Tips for Cooking With Kids, Part II – Bringing a Recipe Full Circle

1. Pick the recipe together. Look through a cookbook together, and have your kids play a big part in choosing the recipe. They’ll have more fun making it, and eating it, if they have a say.

2. Make restaurant food at home. Think of favorite foods from restaurants and try to recreate them in your own kitchen. You can encourage eating at home by bringing homemade versions of restaurant food to your table. From chicken fingers to lasagna, there are bound to be recipes available for the foods you love at restaurants.

3. Try to plan healthy meals. Cooking at home is the perfect opportunity to make nutritious meals with less of the salt, fat, and preservatives you’ll find in some restaurant and store-bought foods. It’s a great way to show your kids that great food can (and should) be healthy.

4. Make a cooking schedule. Make cooking together a regular event. You and your kids can pick a day to cook together — every Friday, or the first Sunday of the month. If you want, you can also have a more whimsical schedule, like baking cookies on rainy weekend days.

5. Go shopping together. Once you’ve decided on a recipe, make a shopping list together. Go to the grocery store with your kids and have them help select each item. Consider having a budget for the shopping list. Older kids can bring a calculator and make sure you stay within your limits. This may give them a new perspective on asking for treats — once they see how much money can be spent on unplanned junk food, they may think twice about asking for those chips or cookies.

6. Read the labels with your kids. Part of shopping for a recipe means buying the right amount of food. And if you’re trying to cook healthier versions of foods, you may have to choose between a couple versions of an ingredient. Have your kids read the labels with you, both for the size and nutritional content. Decide together what the best choice is.

7. Put the food away together. Younger kids especially need to learn basics about what goes in the refrigerator, what goes in the freezer, and what can be stored in the cupboard. Discuss what happens to certain foods — like mold growing on cheese and curdled milk — if they’re left at room temperature.

8. Pick out side dishes, drinks, and dessert. Green beans or peas? Rolls or biscuits? Milk or soda? Don’t forget all the little things that can make a good recipe even better.
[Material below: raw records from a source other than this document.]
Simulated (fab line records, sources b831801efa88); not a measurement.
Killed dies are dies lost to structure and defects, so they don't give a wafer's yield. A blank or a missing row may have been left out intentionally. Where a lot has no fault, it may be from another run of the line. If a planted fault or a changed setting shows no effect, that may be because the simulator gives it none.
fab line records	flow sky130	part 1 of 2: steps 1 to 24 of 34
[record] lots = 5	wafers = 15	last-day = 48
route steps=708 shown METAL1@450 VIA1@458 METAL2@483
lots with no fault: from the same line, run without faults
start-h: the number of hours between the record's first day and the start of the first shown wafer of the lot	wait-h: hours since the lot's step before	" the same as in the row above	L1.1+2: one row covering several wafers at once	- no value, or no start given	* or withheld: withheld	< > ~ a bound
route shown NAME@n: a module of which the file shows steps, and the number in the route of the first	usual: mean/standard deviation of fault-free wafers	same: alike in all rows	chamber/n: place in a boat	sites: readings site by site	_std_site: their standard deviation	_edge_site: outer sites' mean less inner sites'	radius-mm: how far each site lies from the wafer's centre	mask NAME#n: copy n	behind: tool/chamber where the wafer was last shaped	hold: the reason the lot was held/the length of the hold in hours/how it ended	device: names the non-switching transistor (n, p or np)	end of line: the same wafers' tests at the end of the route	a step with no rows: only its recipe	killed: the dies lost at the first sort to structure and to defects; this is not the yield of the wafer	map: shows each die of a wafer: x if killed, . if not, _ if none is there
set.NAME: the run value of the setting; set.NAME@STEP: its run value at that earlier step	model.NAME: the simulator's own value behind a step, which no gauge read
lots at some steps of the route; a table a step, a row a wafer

9. Have your kids set the table and determine dinnertime. Preparing the food is only part of dinnertime. Give your kids the responsibility of setting the table and gathering the family. This way, the kids will get to see the entire process from beginning to end.

10. Plan what to do with leftovers. Leftovers can be a tough sell for kids, but come up with some ideas together on what to do with food after the dinner. For example: Thursday’s chicken can become part of Friday’s salad or sandwich, while Sunday morning’s bacon can be an afternoon BLT.